One of the most daunting challenges facing any new author today is coming to terms with what is involved in getting their book into the hands of readers. This is because, despite all that has been said about the challenges associated with writing books and self-publishing, there remains a vast gray area about the role of marketing, how to market, who to market to, and how much time to spend marketing. As if these issues aren’t complex enough, the rules of the game keep changing! The reality is that writing a book is only the first step, and often turns out to be the easiest part of the process.
While there is no question that being an “entrepreneur” is not for everyone, developing an entrepreneurial mindset can be invaluable when it comes to the business of being an author.
To better understand what this means, consider the following 8 traits of an entrepreneurial author.
Able to Bridge the Gap between Art and Business
The entrepreneurial author understands that, regardless of how their book is published, if they want to achieve success they must embrace the opportunity to control their own destiny as the driving force behind promoting their brand identity and marketing their book(s).
Clear About What They Want to Achieve as an Author
The entrepreneurial author is clear about their intention and willing to think long-term. Whether it’s to build a career around their writing, or to share with the world a single important story; they know that all strategies, from branding to targeting an audience, to crafting a plan to market and sell their book(s), must support this intention.
Recognizes the Importance of a Marketing Plan
The entrepreneurial author uses their marketing plan as a step-by-step guide to remain focused on key objectives. They understand the plan does not have to be elaborate, nor does it have to be set in stone, but it does need to be well thought out and intentional when it comes to critical elements, such as identifying a target audience. After all, it won’t matter what you say, if you aren’t saying it to the right people.
Actively Manage their Brand
Contrary to popular belief, branding is not about business cards or logos. Your brand is how people perceive you. Entrepreneurial authors choose the stories they communicate about themselves as an author – and this includes everything from impressions of their book(s), to what they say in social networks and the images they post online, to how they respond to email.
Please understand, whether or not you buy into the need for managing your brand identity, people form opinions based on what they see and read, so… for better or worse, you already have a brand.
Strategic about Platform Building
Many authors quickly start back-peddling when the topic of building a platform comes up because they can’t imagine how to add even one more task to an already overloaded schedule. Others, determined to build a platform based on amassing large numbers of followers, set about busily sending out one tweet or post after another.
The true entrepreneurial author understands the importance of having a ready audience before they publish, and that building a meaningful platform is how to make that happen; but it’s also about learning how to best communicate the value of their book(s), and developing trusting relationships with those who care about what they have to say. These followers become a community of influencers, willing to share their trust in the author’s ability with people in their sphere of influence, creating a powerful marketing machine that functions 24/7.

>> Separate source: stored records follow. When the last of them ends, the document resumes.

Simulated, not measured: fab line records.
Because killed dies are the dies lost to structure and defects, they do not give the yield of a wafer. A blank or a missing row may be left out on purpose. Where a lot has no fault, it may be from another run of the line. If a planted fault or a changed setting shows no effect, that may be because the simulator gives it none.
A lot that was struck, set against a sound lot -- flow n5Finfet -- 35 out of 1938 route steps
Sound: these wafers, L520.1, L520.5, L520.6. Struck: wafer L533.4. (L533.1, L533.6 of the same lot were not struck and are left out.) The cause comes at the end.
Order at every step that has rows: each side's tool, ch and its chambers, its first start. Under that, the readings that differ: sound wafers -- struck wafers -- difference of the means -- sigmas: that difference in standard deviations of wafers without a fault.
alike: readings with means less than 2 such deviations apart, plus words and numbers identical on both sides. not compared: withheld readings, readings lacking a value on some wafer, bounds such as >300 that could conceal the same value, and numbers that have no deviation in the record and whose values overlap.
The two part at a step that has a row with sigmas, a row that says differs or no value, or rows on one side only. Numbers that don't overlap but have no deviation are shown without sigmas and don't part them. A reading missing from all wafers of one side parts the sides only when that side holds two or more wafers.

Entrepreneurial authors learn to multiply their efforts by creating marketing partnerships to benefit from the strength and resources that each participant brings to the relationship. Marketing partnerships for authors include such things as joint venture partnerships, incentives, author interviews, advertising, book reviews and book tours. The key to leveraging these activities into partnerships is developing relationships that are mutually beneficial and ongoing.
Much as I hate to resort to a cliché, to keep growing as an author requires that you regularly challenge the boundaries of your comfort zone. The entrepreneurial author makes time to read because they understand this helps them grow as an author, and is continually working to improve writing and business skills.
Last, but certainly not least, the entrepreneurial author understands that all the planning in the world is worthless without action. They are adaptable and willing to try new things, including the occasional calculated risk, and they take time to celebrate even small victories.
No question, there is a lot of hard work and sacrifice required to achieve success as a published author, which is exactly why so many writers become overwhelmed and give up before they ever really get started. But here’s the key to achieving more than you ever dreamed possible. When you become clear about what you desire to achieve as an author, and focus your energies on the things that you can control, your odds of succeeding will drastically improve.